In broad terms, a traffic impact analysis identifies the potential traffic impacts of the plan amendments on the transportation system. In their analyses, the parties used very
different assumptions as to the maximum development intensity under the existing land use designations on the PPI property. Each analysis compares the traffic generated at the maximum intensity permitted under the existing land uses to the traffic generated by the maximum density/intensity under the plan amendments.
The City does not require that a particular methodology or set of assumptions be used in performing an analysis. This is because the methodologies and assumptions used in a traffic impact study may differ, and they are grounded in part on the expert's sound judgment, experience, and discretion.
PPI submitted two traffic impact analyses, one in March 2010 and the second in October 2010. Because the City disagreed with PPI's pre-amendment assumptions in the first analysis and assumed a smaller development under the existing land uses, it recommended that an independent traffic engineer be hired to conduct a second analysis and verify the transportation impacts. Due to a lack of resources, the City does not conduct its own traffic analysis; instead, it typically defers to the traffic analysis conducted by the Planning Council or, in some cases, it may hire its own consultant.
PPI's second analysis assumed a different mix of pre- amendment CR uses. Also, it used the County Metropolitan Planning Organization's (MPO's) latest model (the Florida Standard Urban Transportation Model Structure, a/k/a FSUTMS) for traffic distribution, which was not available until after the first analysis had been completed.

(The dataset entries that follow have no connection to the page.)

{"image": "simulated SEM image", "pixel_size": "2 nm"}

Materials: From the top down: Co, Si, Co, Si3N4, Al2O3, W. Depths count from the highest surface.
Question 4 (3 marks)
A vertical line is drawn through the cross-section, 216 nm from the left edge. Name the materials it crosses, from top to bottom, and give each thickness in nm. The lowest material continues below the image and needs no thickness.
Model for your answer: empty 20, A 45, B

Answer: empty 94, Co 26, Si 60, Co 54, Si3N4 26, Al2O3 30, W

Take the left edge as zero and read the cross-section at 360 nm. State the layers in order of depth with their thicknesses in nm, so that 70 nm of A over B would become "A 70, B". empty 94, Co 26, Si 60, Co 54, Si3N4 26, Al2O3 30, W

The second analysis assumed that under existing land uses the 160 acres could be developed with a 15,000 seat racetrack (instead of a 5,625 seat facility); a 125,000 square- foot casino; a 400,000 square-foot amusement center; a 2,333 room hotel; 350,000 square feet of accessory retail; and a new 100,000 square-foot theme park. The analysis sought to represent the existing condition of the property as reflecting a reasonable amount of development which could actually be built on the property. While these assumed uses dramatically expand the existing development on the parcel, each is permitted under the CR category, and the intensities are substantially lower than those allowed under the FLUE limitations.
The assumed pre-amendment development was compared with an assumed post-development condition of a 11,591 seat racetrack; a 96,561 square-foot casino; a 309,091 square-foot amusement center; a 1,750 room hotel; 270,455 square feet of accessory retail; and a 77,273 square-foot theme park. Thus,
PPI's post-amendment assumptions represented a reduction in the pre-development conditions.
The October study concluded that the plan amendments would generate 6,578 net new daily trips and 568 net new total afternoon peak-hour trips (i.e., trips during rush hour). It further concluded that a number of roadway segments would continue to operate at unacceptable Level of Service (LOS) F in the future no matter whether the amendments were approved or not. Notably, only State and County roadways were impacted, and those impacts have been further evaluated by the Planning Council through its own traffic impact study.
To mitigate these impacts, the revised study identified various improvements or modifications to the three affected segments, Racetrack Road east of Powerline Road, Racetrack Road east of Southwest 23rd Avenue, and Powerline Road north of McNab Road. These modifications were accepted as adequate mitigation by the City. Although Petitioner questioned whether the proposed mitigation could be enforced without being incorporated into the Plan, the City takes the position that PPI's representations are enforceable. If additional mitigation is required, PPI has agreed that this can be provided during the permit stage.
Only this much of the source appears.